South Sudan to Unveil Own Plan to End Conflict
TEHRAN (Tasnim) - South Sudan's government is due to unveil its own peace plan in the Ethiopian capital Addis Abbaba, just days after it refused to sign a regional plan to end the country's ongoing conflict.
Ateny Wek Ateny, South Sudan presidential spokesperson, will not offer any details of the peace plan but said President Salva Kiir is consulting leaders from all 10 states for guidance.
He reiterated his government's refusal to accept the Intergovernmental Authority on Development (IGAD) plan.
"When we first received the IGAD proposal we were puzzled. This is not a proposal negotiated by the two parties. The role of the negotiators is to bridge the gap, not that the mediators come up with a peace plan," Ateny told Al Jazeera.
Ateny said that IGAD's plan, created by representatives from seven East African countries, did not allow either Kiir or his political opponent Riek Machar, a former vice president, to present their own proposals.
Ateny described the IGAD meetings in Addis Ababa as a "political conference".
"We can work together if we have the proper mechanism," he said.
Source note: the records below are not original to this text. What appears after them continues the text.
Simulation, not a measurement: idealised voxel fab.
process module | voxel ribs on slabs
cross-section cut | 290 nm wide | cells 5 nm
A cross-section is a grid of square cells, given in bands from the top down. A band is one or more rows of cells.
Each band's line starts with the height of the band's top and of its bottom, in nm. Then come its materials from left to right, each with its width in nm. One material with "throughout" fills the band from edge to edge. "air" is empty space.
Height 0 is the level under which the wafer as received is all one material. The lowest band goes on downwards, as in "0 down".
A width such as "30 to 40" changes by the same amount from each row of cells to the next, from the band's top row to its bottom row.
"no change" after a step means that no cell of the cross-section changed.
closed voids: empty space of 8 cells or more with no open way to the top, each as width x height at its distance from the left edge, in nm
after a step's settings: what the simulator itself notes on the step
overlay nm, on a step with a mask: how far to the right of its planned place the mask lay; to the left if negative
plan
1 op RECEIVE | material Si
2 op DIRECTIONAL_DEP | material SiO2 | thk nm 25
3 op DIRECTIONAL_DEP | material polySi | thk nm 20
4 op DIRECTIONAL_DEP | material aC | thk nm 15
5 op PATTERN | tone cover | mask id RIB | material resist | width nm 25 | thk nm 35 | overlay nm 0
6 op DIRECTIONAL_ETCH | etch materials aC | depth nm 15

The conflict in South Sudan began in December 2013, when clashes erupted between forces loyal to Kiir and those aligned to Machar.
Two million people have fled their homes to escape the conflict, with 100,000 forced to flee since May alone.
The struggle between the two sides has been dominated by war crimes, including widespread killings of civilians because of their ethnicity or perceived allegiances, according to Human Rights Watch (HRW), the international rights advocacy group.